A radical solution Elm went for is only allowing pure functions in packages. That way, you have to wire in all the effects explicitly, so there’s no way to sneak in cryptocurrency mining or anything else.
This is the first I’ve heard of Elm only allowing pure functions. That’s really neat, and makes more sense the more I think about it.
I mean, you can still ultimately trick people into adding malicious code into the application, but I think it makes the barrier higher. At least you can’t have things like a third party date picker mining cryptocurrencies and making HTTP requests completely unbeknown to you.
The phrase “supply chain attack” applies generally to any attempt to use insecure parts of an infrastructure to damage or harm users of that infrastructure; it applies perfectly here, and isn’t at all sensational. It’s also been an accepted term for these sort of attacks — and using typosquatting to attempt to steal Bitcoin is certainly an attack — for some time.
There’s also no need to “pick a winner”… if you were trying to design a more robust system you’d require cryptographic signing of all packages with a verified public identity, ultimately pointing back to either an individual human or a legal entity, and you’d e ventually require some sort of escrow stake / proof of work as a natural and desirable barrier for entry. There’s a reason why Microsoft and Apple both make their distribution mechanisms pay-for-play.
A progressive approach would be to create a walled garden within PyPi and only allow packages into it that were so signed and which the community had voted to include and which had gone through some level of verification of trust… so requests would get in, but requestz wouldn’t unless the community thought it was a good idea for two such similar names to co-exist within the garden (hint: it’s not a good idea). Corporate and other users could then whitelist to allow only the packages in that garden, if they chose, by just configuring pip. Arguably the garden should in the end be the default configuration and someone should have to do a bit or work to allow packages from outside of it.

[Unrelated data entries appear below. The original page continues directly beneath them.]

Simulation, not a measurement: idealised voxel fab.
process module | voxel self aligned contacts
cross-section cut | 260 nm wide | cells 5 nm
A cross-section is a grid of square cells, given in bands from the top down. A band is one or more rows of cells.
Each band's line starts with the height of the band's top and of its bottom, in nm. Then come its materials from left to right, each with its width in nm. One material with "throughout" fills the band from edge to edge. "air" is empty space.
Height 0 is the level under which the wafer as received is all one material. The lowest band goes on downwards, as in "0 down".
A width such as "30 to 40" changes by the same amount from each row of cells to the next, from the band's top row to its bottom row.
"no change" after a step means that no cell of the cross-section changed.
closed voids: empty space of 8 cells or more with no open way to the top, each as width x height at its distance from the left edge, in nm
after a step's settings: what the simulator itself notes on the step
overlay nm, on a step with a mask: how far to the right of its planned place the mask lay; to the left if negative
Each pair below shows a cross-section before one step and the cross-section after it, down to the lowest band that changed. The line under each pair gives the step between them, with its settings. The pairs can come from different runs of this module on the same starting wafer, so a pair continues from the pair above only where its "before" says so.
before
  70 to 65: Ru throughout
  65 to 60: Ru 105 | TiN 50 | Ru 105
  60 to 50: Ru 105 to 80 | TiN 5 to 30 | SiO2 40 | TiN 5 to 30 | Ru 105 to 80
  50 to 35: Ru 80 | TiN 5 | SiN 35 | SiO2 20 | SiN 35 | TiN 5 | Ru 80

This isn’t really a new problem… ultimately every package ecosystem will need to evolve a means to distinguish between “official/trusted” packages and “community/untrusted” ones via some mechanism. OS distributions know this off the bat, the problem is that so far programming language communities have chosen to punt this problem down the road because it’s only an issue when your language achieves a certain level of ubiquity that it becomes a problem. Clearly it’s a problem for Ruby and Python.